As I work on a recipe for Mother’s Day I realize God is showing me something in the process. I don’t need to compare myself with anyone else; I am completely unique, with a voice unlike any other! I might occasionally fall onto the broad path where foodies talk about their 15-year-old aged balsamic vinegar, but I soon regain my senses. I’m just happy that I discovered a way to make my own raspberry vinegar, out of “leftovers”.
I won’t be heartbroken if I can’t grow Radicchio. Some Arugula reseeded in my garden years ago, and has continued to proliferate annually. While I can create a dish with “snob appeal”, adding the name “Arugula” to the end of a poetic menu item, the truth is: I’m adding it to tonight’s dinner just because I have some handy.
Was there food snobbery in the Middle East when Tabbouleh was created? (“Come, let us create a trendy new food containing spearmint and cucumber…”) No, I think Tabbouleh was created because spearmint was overtaking a corner of the garden and it tasted refreshing!
But back to that raspberry vinegar: It was a pleasant surprise making this discovery. After cooking up some Raspberry Mousse in Chocolate Cups (a recipe found in my cookbook), I had a leftover mash of raspberry seeds, from straining them out of the concoction. I wondered if brewing them in a jar of white vinegar would yield the desired effect, so I gave it a try. It worked! The resulting “raspberry vinegar” was right on par with others I sampled from the grocery store, only at considerably less cost.

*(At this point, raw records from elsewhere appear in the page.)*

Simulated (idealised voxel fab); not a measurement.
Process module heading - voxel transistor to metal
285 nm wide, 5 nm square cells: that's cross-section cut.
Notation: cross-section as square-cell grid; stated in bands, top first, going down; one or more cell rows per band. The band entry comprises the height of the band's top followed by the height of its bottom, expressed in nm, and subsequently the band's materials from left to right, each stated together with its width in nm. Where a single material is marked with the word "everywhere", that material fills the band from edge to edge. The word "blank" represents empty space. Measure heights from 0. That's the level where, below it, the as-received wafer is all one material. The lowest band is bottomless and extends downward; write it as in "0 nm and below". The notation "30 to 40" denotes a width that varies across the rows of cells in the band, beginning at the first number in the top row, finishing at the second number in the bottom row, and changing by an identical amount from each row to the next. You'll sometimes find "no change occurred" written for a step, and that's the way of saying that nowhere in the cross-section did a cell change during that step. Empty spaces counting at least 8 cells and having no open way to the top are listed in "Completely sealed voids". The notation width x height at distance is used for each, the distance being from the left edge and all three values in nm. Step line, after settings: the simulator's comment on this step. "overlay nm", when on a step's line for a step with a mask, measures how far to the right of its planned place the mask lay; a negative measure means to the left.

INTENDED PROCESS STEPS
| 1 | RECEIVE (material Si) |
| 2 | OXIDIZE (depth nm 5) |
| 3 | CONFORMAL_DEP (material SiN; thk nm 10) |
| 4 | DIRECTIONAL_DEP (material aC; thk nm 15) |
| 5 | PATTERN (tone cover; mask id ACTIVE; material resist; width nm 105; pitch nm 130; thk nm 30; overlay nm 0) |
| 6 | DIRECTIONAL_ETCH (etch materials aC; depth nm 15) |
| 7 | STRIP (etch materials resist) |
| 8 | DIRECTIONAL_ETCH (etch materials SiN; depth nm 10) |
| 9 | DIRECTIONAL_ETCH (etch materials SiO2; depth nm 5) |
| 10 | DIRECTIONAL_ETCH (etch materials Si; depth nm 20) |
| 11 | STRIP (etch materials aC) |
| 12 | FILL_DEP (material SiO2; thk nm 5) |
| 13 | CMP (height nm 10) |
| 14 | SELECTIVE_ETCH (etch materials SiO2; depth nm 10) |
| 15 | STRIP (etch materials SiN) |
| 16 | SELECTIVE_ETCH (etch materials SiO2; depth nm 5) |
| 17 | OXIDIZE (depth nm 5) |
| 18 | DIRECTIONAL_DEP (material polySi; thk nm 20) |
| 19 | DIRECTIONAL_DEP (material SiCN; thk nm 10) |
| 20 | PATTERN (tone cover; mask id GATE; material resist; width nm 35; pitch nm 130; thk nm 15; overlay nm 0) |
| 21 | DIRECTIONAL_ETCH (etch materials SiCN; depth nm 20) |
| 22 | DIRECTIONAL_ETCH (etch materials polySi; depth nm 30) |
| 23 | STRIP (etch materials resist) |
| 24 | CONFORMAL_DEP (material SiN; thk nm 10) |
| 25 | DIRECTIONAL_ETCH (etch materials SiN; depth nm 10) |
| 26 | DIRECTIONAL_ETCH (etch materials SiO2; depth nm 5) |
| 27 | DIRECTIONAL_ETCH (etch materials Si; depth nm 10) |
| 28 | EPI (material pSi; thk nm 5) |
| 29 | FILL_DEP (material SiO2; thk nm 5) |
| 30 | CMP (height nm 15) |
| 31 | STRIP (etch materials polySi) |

I suppose it’s my own brand of “food snobbery”, to pride myself in making something “on the cheap”. It might even sound snobbish to say, “Oh, I just added some of that stuff growing wild in the garden!” But we all have our own style, and perhaps it’s OK to take some pride in that. God gave us all our own individual gifts; maybe the only thing to avoid is: Wanting someone else’s gifts, instead of appreciating our own!